The BB84 protocol

In the realm of quantum cryptography, the BB84 protocol[1] stands as a foundational milestone for secure communication. Conceived by Charles Bennett and Gilles Brassard in 1984, BB84 enables two parties, commonly referred to as Alice and Bob, to establish a shared secret key over a quantum channel, with the remarkable ability to detect any eavesdropping attempt by a third party, Eve. The protocol begins with Alice generating a random sequence of bits and encoding each one into a qubit using one of two possible bases: rectilinear (0 | 1) or diagonal (+ | -). These qubits are then transmitted to Bob, who measures each using a randomly chosen basis of his own. After the transmission, Alice and Bob publicly compare the bases they used—without revealing the actual bit values—and discard all bits where their bases didn’t match. The remaining bits form the raw key, which can be further refined through classical postprocessing including error correction and privacy amplification. In this post, we will focus on the quantum part of BB84 protocol.

Figure 1. Table for 10 bit key distribution through BB84 protocol, including chosen basis, quantum states in each part of the quantum channel and measured bits.

What makes BB84 truly powerful is its built-in mechanism for detecting intrusions. If Eve attempts an intercept-resend attack—measuring each qubit and sending a new one to Bob—she inevitably introduces errors due to the probabilistic nature of quantum measurement. Since Bob doesn’t know the basis Alice used, he has a 50% chance of choosing the right one. Let focus on this situation, since at the end of the protocol, Bob and Alice will only keep the bits measured in the same basis. Again, since Eve doesn’t know the basis Alice and Bob used, she has a 50% chance of choosing the wrong one. In this situation, the probability for Bob to measure the same bit Alice sent is 50%. This double mismatch leads to a 25% error rate in the bits where Alice and Bob’s bases coincide. This threshold is critical: if the quantum bit error rate (QBER) exceeds 25%, Alice and Bob can confidently infer the presence of an eavesdropper and abort the key generation process.

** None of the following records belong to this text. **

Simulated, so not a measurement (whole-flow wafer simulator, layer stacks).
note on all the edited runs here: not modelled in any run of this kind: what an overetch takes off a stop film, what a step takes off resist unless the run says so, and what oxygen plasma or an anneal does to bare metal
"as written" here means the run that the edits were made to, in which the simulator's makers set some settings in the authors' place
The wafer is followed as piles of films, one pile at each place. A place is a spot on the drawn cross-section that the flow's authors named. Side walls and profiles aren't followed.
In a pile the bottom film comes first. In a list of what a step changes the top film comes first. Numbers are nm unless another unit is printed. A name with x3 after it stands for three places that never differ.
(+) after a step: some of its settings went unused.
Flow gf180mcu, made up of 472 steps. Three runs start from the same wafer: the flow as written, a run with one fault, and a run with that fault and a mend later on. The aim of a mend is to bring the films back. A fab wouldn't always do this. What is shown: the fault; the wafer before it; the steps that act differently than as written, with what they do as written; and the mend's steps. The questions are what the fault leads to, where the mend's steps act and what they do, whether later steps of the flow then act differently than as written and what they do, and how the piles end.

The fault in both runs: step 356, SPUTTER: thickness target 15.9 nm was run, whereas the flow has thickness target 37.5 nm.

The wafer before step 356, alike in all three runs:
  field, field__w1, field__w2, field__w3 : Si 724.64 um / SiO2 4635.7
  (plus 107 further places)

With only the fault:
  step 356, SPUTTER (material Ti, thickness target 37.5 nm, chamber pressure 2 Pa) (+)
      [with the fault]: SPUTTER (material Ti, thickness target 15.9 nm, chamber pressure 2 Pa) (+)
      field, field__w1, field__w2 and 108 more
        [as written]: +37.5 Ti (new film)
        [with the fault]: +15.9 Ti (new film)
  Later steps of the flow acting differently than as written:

While BB84 remains the most widely studied and implemented QKD protocol, it is far from the only one. Alternatives like E91, which uses entangled photon pairs, and B92, a simplified version with fewer states, offer different trade-offs in terms of efficiency and security. More advanced protocols, such as decoy-state methods, have been developed to counter specific attacks in real-world implementations. Despite these innovations, quantum key distribution still faces significant challenges. Photon loss over long distances and the difficulty of integrating quantum systems into existing infrastructure all pose barriers to widespread adoption. Moreover, scaling QKD to global networks requires breakthroughs in quantum repeaters and satellite-based communication.